This is the second post where I will briefly review the works of comparative education scholars and place them along an epistemological spectrum. For this post, I’m looking at positivism.
Noah, H.J. 1973. “Defining Comparative Education: Conceptions,” in Relevant Methods in Comparative Education: Report of a Meeting of International Experts, ed. R. Edwards, B. Holmes and J. Van de Graaff, 109-117. Hamburg: Unesco Institute for Education.
Very early on in his remarks at the meeting of international experts to whom he was presenting, Harold Noah stated that “the conceptual and practical problems of conducting theory-oriented comparative research are not only not immediately and obviously tractable, but are also being widely aired.”[1] Noah provides a brief overview of how the social sciences were changing at the time and that the “transformation in our thought lies in the attempt inherent in the social sciences to explain and predict, rather than merely to identify and describe.”[2] Noah’s positivistic approach to comparative education is evident as he summarizes his discussion with “the crux of all this is the necessity at some point in the analysis to stop further within-country analysis and to change the level of analysis to incorporate among-country variables. For this is the essential condition for a study to be classified as “comparative”: data are collected at more than one level and analysis also proceeds at more than one level.”[3] Noah’s comments set the stage for later critiques in the ideographic approach to comparative education.

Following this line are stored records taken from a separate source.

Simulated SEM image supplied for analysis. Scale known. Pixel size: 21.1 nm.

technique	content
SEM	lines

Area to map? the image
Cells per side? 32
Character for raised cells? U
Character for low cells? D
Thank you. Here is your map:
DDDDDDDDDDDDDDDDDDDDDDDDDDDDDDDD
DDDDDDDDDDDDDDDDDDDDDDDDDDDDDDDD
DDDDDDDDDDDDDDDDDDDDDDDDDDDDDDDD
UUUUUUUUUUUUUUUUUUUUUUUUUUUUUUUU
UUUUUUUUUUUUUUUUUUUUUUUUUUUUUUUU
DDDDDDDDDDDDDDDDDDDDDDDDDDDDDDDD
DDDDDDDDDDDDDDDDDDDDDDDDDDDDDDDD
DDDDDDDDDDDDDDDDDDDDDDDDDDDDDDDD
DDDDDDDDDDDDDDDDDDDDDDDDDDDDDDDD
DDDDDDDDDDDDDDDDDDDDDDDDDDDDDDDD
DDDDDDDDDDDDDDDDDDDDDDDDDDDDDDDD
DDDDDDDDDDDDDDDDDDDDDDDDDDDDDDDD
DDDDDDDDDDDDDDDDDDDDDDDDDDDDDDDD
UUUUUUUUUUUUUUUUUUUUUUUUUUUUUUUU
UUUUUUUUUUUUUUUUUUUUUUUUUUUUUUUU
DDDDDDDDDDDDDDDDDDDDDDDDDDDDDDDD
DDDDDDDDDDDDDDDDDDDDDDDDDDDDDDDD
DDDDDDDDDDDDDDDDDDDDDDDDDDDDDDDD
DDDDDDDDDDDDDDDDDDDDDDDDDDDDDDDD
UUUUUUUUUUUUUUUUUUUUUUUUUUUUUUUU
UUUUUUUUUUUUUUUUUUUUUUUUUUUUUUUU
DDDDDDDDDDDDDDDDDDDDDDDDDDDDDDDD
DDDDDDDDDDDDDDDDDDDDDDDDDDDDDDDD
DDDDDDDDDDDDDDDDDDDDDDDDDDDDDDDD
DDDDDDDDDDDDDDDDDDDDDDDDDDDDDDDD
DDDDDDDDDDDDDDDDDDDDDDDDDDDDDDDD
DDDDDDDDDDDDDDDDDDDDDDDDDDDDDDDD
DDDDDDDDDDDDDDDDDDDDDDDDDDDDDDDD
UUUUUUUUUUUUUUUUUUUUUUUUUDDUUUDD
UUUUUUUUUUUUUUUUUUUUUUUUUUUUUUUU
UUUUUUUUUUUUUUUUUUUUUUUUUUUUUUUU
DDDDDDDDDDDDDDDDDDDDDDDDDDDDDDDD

Farrell, J.P. 1979. “The Necessity of Comparisons in the Study of Education: The Salience of Science and the Problem of Comparability,” Comparative Education Review 23, no. 1: 3-16.
Joseph Farrell’s presidential address to the Comparative and International Education Society put forth a positivistic epistemological approach to comparative education. In his work, Farrell states “a basic assumption of my argument is that there is no such thing as comparative methodology. There are comparative data, to which a variety of analytical tools may be applied, the whole enterprise is being constrained by the requirements of the scientific method.”[4] Farrell points out that science is systematic, empirical and comparative and writes that “the object of science is not simply to determine that relationships exist, but to determine the range over which they exist. It is simply not possible to conceive of a generalizing science which is not inherently comparative.”[5] Farrell ends his presidential address by stating “when working with concepts, data comparability is not the apparent problem that it is when working with observables. One uses for the concepts whatever empirical indicators are relevant for each country of time period.”[6] There are just a few of the many statements made by Farrell that place him on the nomothetic side of the spectrum.
[1] Noah, H.J. “Defining Comparative Education: Conceptions,” in Relevant Methods in Comparative Education: Report of a Meeting of International Experts, ed. R. Edwards, B. Holmes and J. Van de Graaff, (Hamburg: Unesco Institute for Education, 1973), 110.
[2] Ibid, 112.
[3] Ibid, 114.
[4] Farrell, J.P. “The Necessity of Comparisons in the Study of Education: The Salience o Science and the Problem of Comparability,” (Comparative Education Review 23, no. 1, 1979), 4.
[5] Ibid, 5-6.
[6] Ibid, 6.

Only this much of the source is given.